I've worked with MSAS a bit and I've had engineers who worked for me tell me things that confirm my brief experiences as I got further from the technology.
Most people who get up the rather steep curve for MDX admire it for its elegance and prefer it to SQL on that basis. Nevertheless the experience is that it is generally not worth it to learn the language if you have appreciable experience in SQL.
If you have become something of an expert in tuning databases in the generations of products before the Greenplum and Vertica days, say with Essbase, Microstrategy, Teradata, Oracle Express or Sybase ASE, then you will have some familiarity with arcane 4G languages and dialects of SQL without many cross-product similarities. MDX was the language destined to solve all that, a sort of OLAP Esperanto. Unfortunately, the number of programmers deciding to hack SQL to perform against this and that sort of schema tended to dominate the few cross-platform specialists. In the end, it is my opinion that the lack of a predominating visualization stack obviated the need for widespread MDX adoption. As fat visual programming OLAP clients matured, enterprise customers began demanding thin clients. As full featured stacks became available, developers wanted LAMP, and so on. Now we are met on a battlefield testing whether PHP and MySQL will long endure, with people like me wondering how they ever got started considering the maturity and performance of products like Sybase and Essbase.
My direct experience is that flatly, for applications of any sophistication, on MSAS, stored procedures with T-SQL always performed better than their functional equivalents in MDX. In their aborted product stack, Performance Point, Microsoft engineers created a middle language PEL(?) that would supposedly choose which language was best suited for a task and then generate that code. All jokes about code-generators aside, my engineers always had to second guess PEL and ended up writing it all in T-SQL. So as a practical matter, there was no sense in learning MDX if you had already mastered T-SQL on the platform for which MDX was specifically designed. It would have been nice if MDX performed with speed commensurate with its elegance, but it simply didn't. This was two years ago.
I know MDX lives on in Essbase but that Essbase expresses it differently than does MSAS. It does rather boil down to 'it depends', because language to language different platforms have different strengths, etc.

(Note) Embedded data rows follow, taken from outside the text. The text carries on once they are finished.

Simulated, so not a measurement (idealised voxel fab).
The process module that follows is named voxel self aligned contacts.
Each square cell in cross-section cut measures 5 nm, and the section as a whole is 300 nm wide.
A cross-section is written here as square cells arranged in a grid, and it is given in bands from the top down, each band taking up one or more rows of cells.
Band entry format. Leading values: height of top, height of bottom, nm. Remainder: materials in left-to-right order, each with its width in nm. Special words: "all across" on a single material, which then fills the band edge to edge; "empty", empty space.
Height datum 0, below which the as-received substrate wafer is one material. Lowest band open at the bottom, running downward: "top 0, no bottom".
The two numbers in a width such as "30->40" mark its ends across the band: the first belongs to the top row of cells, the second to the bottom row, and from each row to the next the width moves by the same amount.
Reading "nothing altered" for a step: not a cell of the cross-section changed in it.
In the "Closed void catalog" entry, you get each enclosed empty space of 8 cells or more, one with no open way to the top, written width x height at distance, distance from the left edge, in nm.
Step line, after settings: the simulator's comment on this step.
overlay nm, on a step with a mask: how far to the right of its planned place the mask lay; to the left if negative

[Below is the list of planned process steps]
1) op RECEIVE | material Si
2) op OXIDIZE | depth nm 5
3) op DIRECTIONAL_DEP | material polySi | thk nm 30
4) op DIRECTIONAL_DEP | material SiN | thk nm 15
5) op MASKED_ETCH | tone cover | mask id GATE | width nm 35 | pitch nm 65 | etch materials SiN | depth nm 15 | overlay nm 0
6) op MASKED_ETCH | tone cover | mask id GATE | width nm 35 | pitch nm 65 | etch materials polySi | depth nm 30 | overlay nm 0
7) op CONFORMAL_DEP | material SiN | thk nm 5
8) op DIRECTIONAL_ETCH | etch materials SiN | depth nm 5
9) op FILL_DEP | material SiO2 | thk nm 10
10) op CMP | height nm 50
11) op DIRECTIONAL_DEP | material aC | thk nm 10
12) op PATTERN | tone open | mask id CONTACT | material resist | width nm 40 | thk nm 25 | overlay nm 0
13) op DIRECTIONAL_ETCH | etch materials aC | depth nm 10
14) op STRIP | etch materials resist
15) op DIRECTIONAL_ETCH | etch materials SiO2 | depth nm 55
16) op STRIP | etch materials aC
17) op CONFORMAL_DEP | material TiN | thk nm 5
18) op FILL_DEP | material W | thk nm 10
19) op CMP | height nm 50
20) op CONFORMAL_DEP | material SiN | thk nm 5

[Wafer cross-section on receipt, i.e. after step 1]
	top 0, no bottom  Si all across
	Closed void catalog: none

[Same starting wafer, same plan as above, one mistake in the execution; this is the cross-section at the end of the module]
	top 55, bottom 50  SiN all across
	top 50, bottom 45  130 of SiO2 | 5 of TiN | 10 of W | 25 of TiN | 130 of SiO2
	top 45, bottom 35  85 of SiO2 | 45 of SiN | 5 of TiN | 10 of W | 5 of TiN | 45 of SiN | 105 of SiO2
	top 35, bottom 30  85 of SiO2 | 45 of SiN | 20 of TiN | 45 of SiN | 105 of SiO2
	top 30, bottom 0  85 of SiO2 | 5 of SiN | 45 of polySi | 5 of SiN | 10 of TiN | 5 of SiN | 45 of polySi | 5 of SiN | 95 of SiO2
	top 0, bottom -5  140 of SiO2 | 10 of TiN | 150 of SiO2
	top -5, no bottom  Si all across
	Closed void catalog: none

I expect that we will not learn the definitive answer to this question until there is a shakeout of DBs that survive the transition to cloud infrastructure. And in that regard I think a Greenplum or a Vertica or a Hadoop-based solution will win out. In other words it won't come down to the semantic layer. The market never forced it to because there is no real OLAP standard (chicken or egg?).
In the end I say MDX iff you love MDX.